Overview
What Is Crude Glycerin?
Crude glycerin is the aqueous–organic co-product stream obtained when triglycerides are transesterified with methanol (or similar) to produce FAME biodiesel. It also arises in certain alkali-catalysed splitting, soap and fatty-acid process lines. The commercial product is usually sold as a concentrated syrup after partial methanol recovery, ranging from roughly 75% to 90% glycerol by mass in dry basis terms depending on plant design.
Beyond glycerol and water, typical impurities include inorganic salts (sodium or potassium chloride, phosphates), soap, residual methanol or solvent traces, coloured bodies and MONG (matter organic non-glycerol). These drive the brown appearance, odour and foaming behaviour—and are exactly why every cargo needs its own Certificate of Analysis before processing is engineered.

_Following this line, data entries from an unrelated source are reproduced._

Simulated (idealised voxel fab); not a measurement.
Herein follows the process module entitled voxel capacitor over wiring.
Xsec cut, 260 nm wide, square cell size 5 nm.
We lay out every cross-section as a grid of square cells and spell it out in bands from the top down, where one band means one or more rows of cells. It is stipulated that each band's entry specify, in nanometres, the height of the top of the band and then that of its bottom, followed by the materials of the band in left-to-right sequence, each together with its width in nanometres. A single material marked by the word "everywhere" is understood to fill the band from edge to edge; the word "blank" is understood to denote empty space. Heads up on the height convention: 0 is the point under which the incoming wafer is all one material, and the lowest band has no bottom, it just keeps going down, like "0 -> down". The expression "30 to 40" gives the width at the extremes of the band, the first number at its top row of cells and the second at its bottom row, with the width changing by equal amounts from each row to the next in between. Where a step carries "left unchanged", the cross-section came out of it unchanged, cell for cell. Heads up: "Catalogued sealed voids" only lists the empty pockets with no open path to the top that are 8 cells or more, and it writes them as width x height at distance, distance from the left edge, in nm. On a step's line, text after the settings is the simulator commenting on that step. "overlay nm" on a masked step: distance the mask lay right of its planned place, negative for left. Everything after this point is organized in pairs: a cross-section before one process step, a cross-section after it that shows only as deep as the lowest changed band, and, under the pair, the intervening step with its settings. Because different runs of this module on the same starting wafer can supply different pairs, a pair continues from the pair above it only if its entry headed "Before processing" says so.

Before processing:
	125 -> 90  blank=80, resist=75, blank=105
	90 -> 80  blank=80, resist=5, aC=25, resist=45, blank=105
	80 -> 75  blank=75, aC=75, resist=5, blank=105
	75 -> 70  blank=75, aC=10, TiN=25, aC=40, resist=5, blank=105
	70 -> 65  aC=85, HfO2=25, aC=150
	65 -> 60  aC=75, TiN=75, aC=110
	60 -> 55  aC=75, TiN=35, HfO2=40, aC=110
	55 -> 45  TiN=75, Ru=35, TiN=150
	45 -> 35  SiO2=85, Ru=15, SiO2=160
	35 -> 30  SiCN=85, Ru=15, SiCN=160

SUAT Fuels sources crude glycerin with full ISCC EU sustainability documentation where biofuel regulation is in scope, and technical documentation for purely industrial outlets. Pair with our refined glycerin offer when you need USP-grade or technical-distillate quality.
Key Advantages
Why Trade Crude Glycerin?
Traceable Co-Product
Linked to identifiable biodiesel or oleochemical plants—supports GHG and chain-of-custody modelling under ISCC EU when renewable compliance is required.
Refinery Gate Value
Deep discount to refined glycerol while still carrying the carbon benefit of using a manufacturing co-product rather than virgin chemical routes.
Flexible Disposition
Refining, anaerobic digestion, chemical intermediates after purification, or on-site energy integration—project-specific offtake strategies.
Desk + Logistics
SUAT Fuels bundles specifications, sustainability papers and shipping options (ISO container, flexi, road tank) for EU and export markets.
Technical Data
Indicative Quality Band
Figures below are indicative for FAME-route crude glycerin. Catalyst, feedstock oil and methanol recovery strategy shift results—treat every lift as unique.
| Parameter | Typical range | Notes | Test Method (typ.) |
|---|---|---|---|
| Glycerol content | 75–88% | dry basis, mass % | EN 14199 / titration |
| Water + volatiles | 5–15% | before dilution to road spec | Karl Fischer |
| Ash (salts) | 1–8% | Na/K soaps & salts | EN 14356 |
| MONG | 1–6% | organic non-glycerol | lab derived |
| Methanol residue | <0.5–2% | plant-dependent | GC |
| pH (10% aq.) | 5–12 | wide, route-dependent | ISE / pH meter |
| Colour (Gardner) | 8–20+ | visual quality flag | ASTM D1544 |
| Density at 20°C | 1.18–1.26 kg/L | concentration-linked | EN ISO 3675 |
Compliance
Regulatory & Certification Notes
EU RED III — confirm Annex IX & counting per batch
- Crude glycerine from biodiesel production may fall under Annex IX provisions when linked to eligible sustainable routes, but caps, double-counting and transport-sector limits are not generic.
- Final commercial treatment requires harmonised sustainability documentation (ISCC EU PoS/CoC, mass balance, GHG calculation methodology).
- SUAT Fuels does not provide legal classifications—engage your compliance team or counsel for mandate planning.
- Non-fuel applications (industrial refining, feed where permitted) follow separate product regulations.
End Uses
Applications
Refining to purified glycerol
Multi-stage bleaching, ion exchange and distillation to USP/technical grades—our refined glycerin catalogue complements this chain.
Anaerobic digestion
COD-rich co-product streams can support biogas plants where permitted and engineered for salinity tolerance.
Chemical building blocks
Purified derivatives feed epichlorohydrin, propylene glycol and other specialty chemistry—subject to purity gates.
Integrated bio-refineries
On-site heat, power or hydrogen conversion concepts—project-specific techno-economics.
Supply Geography
Origins & Logistics
Modern FAME plants in the EU, Americas and Southeast Asia are the primary sources. Proximity to oleochemical clusters (soap, fatty-acid cuts) adds secondary liquidity. We coordinate moisture content, storage temperature and stainless compatibility with carriers to avoid ester hydrolysis and pickup of iron.